Humpday Roundup: Cory Monteith and Taylor Swift — Are They or Aren’t They?

For many, Humpday signifies the middle of the workweek, when we’re exactly halfway between the memories (and mistakes) we made last weekend and the ones we’ll make next. But here at Celebuzz, Humpday means that Colin Goldman, our resident Celebrity Hookup Enthusiast (who actually knows next to nothing about legit celebrity love news) sets his mind to wondering — Are They or Aren’t They?
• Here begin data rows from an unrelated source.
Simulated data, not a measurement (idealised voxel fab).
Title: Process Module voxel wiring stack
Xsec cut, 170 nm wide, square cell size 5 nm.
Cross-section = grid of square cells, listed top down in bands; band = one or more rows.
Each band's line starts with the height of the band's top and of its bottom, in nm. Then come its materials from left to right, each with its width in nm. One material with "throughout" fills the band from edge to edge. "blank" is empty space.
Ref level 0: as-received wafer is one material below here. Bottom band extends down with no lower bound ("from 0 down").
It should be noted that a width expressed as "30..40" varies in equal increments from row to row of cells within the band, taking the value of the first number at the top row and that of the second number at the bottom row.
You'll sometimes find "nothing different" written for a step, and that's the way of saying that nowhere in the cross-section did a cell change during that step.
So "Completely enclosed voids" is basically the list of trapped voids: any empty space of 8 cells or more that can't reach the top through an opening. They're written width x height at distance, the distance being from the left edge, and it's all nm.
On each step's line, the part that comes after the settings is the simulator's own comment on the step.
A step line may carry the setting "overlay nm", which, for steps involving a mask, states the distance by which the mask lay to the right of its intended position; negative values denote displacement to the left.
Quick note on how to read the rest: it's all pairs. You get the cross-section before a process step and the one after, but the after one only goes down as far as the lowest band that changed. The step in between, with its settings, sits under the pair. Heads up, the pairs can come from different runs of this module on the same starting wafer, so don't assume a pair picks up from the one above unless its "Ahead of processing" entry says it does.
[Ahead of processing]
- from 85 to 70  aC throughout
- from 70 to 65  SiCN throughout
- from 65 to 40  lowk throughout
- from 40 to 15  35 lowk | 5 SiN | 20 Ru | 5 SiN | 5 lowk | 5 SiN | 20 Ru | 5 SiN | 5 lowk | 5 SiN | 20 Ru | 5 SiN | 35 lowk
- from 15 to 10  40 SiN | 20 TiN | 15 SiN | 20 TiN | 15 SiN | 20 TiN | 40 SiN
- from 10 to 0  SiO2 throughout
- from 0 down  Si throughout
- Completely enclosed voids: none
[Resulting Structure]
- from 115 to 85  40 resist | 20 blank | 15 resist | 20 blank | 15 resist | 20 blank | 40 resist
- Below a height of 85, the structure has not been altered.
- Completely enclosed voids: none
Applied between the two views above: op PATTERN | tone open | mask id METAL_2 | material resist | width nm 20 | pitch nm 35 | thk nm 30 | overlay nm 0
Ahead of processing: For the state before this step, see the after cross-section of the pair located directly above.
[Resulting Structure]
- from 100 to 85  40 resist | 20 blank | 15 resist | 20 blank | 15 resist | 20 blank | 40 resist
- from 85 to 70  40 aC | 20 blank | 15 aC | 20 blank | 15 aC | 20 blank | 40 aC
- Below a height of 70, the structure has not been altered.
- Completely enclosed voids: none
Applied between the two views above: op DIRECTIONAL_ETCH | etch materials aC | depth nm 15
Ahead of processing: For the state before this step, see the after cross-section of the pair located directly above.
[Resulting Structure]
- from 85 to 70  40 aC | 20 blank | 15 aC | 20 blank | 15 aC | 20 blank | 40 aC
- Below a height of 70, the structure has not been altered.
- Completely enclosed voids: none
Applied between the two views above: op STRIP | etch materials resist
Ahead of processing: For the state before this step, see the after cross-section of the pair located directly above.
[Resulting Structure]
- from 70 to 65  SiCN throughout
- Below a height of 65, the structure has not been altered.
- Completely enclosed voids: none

Today’s edition of Humpday Roundup salutes CELEBRITY FAIL!  Those awkwardly staged, awkwardly posed, or just plain awkward celebrity pairings brought to us by public relations experts and, in one case, just a couple too many Long Island Iced Teas.

Mystery Girl Bieber

He, the mussy-haired miniature Romeo in black jeans.  She, the…hmm, nobody seems to know who she is.  But Justin Bieber himself, the prized poodle of preteen pop was spotted heading to a Boston Market (ooh, romantic) with this unnamed Mystery Girl and rumors have been flying ever since.  Obviously, there’s a good explanation to this paparazzi’d pair sashaying down the streets of New York City.  And, just as obviously, who cares about good explanations when innuendo is so cheaply available.  I think we may be looking at the girl who steals Baby Biebers most precious git of all — his Justinity.  Just saying, it could happen.  I can draw you pictures if you like.  Remember, it’s always the innocent ones with the “gosh, golly, gee” smiles who you’ve got to look out for.  Player.

Verdict:  These two are not doing it.  But, a PG-13 movie is not out of the question.


Lindsay Balance

99 bottles of beer on the wall.  99 bottles of beer.  Lindsay takes one down, falls to the ground.  98 bottles of beer on the wall.

The Lindsay Lohan drunken stumble is like the icing on the alcoholic cake.  It’s like Miley Cyrus missing notes.  It’s a nightly standard.  Still, when Lindsay starts face-planting into the shrubbery outside her favorite cocktail establishments, it’s worth examining her…love life!  At one time, Lindsay and Balance were an inseparable pair.  Teen-Lindsay could glug-glug-glug the Grey Goose and practically strut a 3am tight rope high wire through paparazzi and angry club owners waiving unpaid bar bills.  However, since SamRo started snatching cookies from Lindsay’s cookie jar, it’s as if Lindsay told Balance to take a hike.  Lindsay’s been stumbling, bumbling, and fumbling her way along sidewalks ever since.  

Verdict:  It’s over between Lindsay and Balance.  The once lightly paired couple are, now, inexorably separated.  Bloody noses should ensue shortly.


These two schnooklepusses have been on Humpday Roundup before.  Back around the time of the last rumored coupling, I told you they weren’t doing it, but nobody believed me.  If there’s one thing Taylor Swift is good at — no, not singing — it’s arranging her public relation chips like a chess master, perfectly played to build the icon that is T.Swift.  And Cory Monteith, sweet kid, but the Fox machine is gearing up for the second potentially even bigger season of Glee and they want the pub.  So, now the two are bowling in a regular old bowling alley, on a date, and, whoa, who called the photographers?  When I started Humpday Roundup, I made a commitment to readers to remain honest, also, yes, crass and clueless.  Don’t fall for these tricks of the trade.  Taylor Swift and Cory Monteith are not really dating.  They’re not really macking.  And they’re definitely not doing it.

Verdict:  Shame on your public relations people for unnecessarily making Cory Monteith mad crushing fanatics like Traci cry their eyes out. 


Mutual Likes:  Tatts, Swinging, and The Third Reich.

Like a match made in Heaven, or Hell, or that place in between that just has to be chock full of dolts like Michelle “Bombshell” McGee and garage-meister, Jesse James waiting their turn for the downstairs escalator.  Sure, everybody has their own definition of love, but one that you may wish to borrow is that if the monied married dude you’re spelunking won’t shell out the cash for the strip club you’ve dreamed of owning since you final year in school, a.k.a., the second grade, alert the presses as to your unholy, White Power-induced lewd couplings and rake him through the coals.  Who says romance is dead?

Verdict:  Yeah, they were, probably not any more, but probably will again, once he buys that darn strip club.  Jesse!